Did you see Megora's post? He looks a lot like that dog in the pictures that she posted.


----------



## Wyatt's mommy (Feb 25, 2011)

Penny's Mom said:


> Did you see Megora's post? He looks a lot like that dog in the pictures that she posted.


He would have had to hitch a ride to get to Bakersfield. That's a long ways away.


----------



## Deb_Bayne (Mar 18, 2011)

MelissaOhanneson said:


> In my original post it does say that no chip was found by the vet. We had to take him in because he had a hurt hind leg, scrapes on his face and cuts on top of his head.
> Found Dog - Found Golden Retriever in Bakersfield, CA 93312 - Fido Finder


Your post does not say anything about a chip, I went back and read it 3 times. LOL 



> Hello all,
> I'm looking for a little help in finding the owner of this beautiful Golden Retriever He is a creme color, unaltered, very well behaived, loves children. The vet believes he is about 1 1/2. He is very playful. We adore him and I know his owner must miss him. He was pretty beat up when we found him but is doing well and healing up nicely. I can't find it in my heart to send him to a shelter. I really want him to go home to his owner. I will keep him until they are found. If anyone knows anything, please don't hesitate to email me. I am a former owner of a goldie. I'm not sure how to upload photos. Please email me at [email protected]
> Found Dog - Found Golden Retriever in Bakersfield, CA 93312 - Fido Finder
> This is him!
> Wemiss have had him since February 6th, 2012


I really hope he is found, that link to the lost retriever shows they missed him around Feb 23, too late for this one, although they look so much alike. But then if I lost Bayne I would think he was him.... looks so much like him too.


----------



## Elisabeth Kazup (Aug 23, 2008)

Obviously, I would fail a geography test about California! :wavey:

But stranger things have happened! That didn't come out right but you get my drift....



Wyatt's mommy said:


> He would have had to hitch a ride to get to Bakersfield. That's a long ways away.


----------



## MelissaOhanneson (Mar 8, 2012)

Penny's Mom said:


> Did you see Megora's post? He looks a lot like that dog in the pictures that she posted.

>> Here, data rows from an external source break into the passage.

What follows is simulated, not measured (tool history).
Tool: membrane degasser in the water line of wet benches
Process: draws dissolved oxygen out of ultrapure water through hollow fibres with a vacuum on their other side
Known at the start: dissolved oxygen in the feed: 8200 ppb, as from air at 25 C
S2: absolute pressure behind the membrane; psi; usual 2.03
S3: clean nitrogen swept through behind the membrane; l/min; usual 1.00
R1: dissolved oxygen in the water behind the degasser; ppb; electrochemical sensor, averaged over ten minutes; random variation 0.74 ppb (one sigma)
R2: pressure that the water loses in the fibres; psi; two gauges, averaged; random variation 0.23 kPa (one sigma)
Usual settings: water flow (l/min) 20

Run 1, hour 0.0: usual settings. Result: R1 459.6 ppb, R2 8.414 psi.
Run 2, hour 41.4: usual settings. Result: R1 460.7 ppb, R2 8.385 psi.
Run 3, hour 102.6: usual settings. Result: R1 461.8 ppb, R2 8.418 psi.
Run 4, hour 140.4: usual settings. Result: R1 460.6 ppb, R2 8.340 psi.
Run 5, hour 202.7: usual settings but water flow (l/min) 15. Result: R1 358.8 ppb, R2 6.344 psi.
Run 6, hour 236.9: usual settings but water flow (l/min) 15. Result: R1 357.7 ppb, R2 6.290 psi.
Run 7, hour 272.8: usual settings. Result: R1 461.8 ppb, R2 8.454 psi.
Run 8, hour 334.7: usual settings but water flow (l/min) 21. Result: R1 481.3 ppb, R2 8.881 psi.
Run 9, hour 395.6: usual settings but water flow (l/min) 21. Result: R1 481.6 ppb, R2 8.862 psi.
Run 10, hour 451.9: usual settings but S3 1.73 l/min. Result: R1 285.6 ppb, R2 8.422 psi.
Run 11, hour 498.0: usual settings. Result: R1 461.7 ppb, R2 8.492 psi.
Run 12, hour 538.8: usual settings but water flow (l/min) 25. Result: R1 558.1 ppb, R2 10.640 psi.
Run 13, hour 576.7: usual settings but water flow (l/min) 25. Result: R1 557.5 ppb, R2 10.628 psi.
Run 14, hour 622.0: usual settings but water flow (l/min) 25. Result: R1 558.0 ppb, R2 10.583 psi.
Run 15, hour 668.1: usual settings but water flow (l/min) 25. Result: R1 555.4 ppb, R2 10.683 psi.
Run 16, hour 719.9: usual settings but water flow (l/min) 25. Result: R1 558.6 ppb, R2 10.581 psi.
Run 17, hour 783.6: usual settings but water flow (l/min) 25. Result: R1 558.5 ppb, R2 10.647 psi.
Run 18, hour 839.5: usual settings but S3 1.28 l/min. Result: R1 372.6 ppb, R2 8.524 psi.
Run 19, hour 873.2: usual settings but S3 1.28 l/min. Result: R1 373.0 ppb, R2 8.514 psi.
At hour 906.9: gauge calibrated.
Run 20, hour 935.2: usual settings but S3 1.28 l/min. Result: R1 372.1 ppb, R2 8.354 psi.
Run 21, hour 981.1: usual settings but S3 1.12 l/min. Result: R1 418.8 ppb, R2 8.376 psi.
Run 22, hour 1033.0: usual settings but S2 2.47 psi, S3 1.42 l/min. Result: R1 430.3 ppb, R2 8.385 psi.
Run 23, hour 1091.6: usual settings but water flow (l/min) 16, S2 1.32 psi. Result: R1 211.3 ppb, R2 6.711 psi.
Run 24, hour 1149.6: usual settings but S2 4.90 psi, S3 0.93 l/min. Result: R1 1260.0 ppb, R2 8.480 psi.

I did see that post. I also seen it posted on Craigslist. I have checked every Craigslist town listed in California. I have contacted a person who's dog looked similar. It was post in 2008, just in case the vet was off on the age. 
He is happy here. That's what matters until his family is found. Thanks everyone that has reposted for me. I know his owner will apperciate it too. 

NO CHIP WAS DETECTED.


----------



## Wyatt's mommy (Feb 25, 2011)

Deb_Bayne said:


> But then if I lost Bayne I would think he was him.... looks so much like him too.


Looks alot like my Wyatt too, I actually had to take a second look lol!



Penny's Mom said:


> Obviously, I would fail a geography test about California! :wavey:
> 
> But stranger things have happened! That didn't come out right but you get my drift....


LOL! Well after I posted that I thought he could have gotten dognapped and dumped.....so yes you are right, stranger things have and can happen


----------



## Megora (Jun 7, 2010)

Wyatt's mommy said:


> He would have had to hitch a ride to get to Bakersfield. That's a long ways away.


One thing to keep in mind is that dogs do travel long distances.... with the help of people or not. It happens.


----------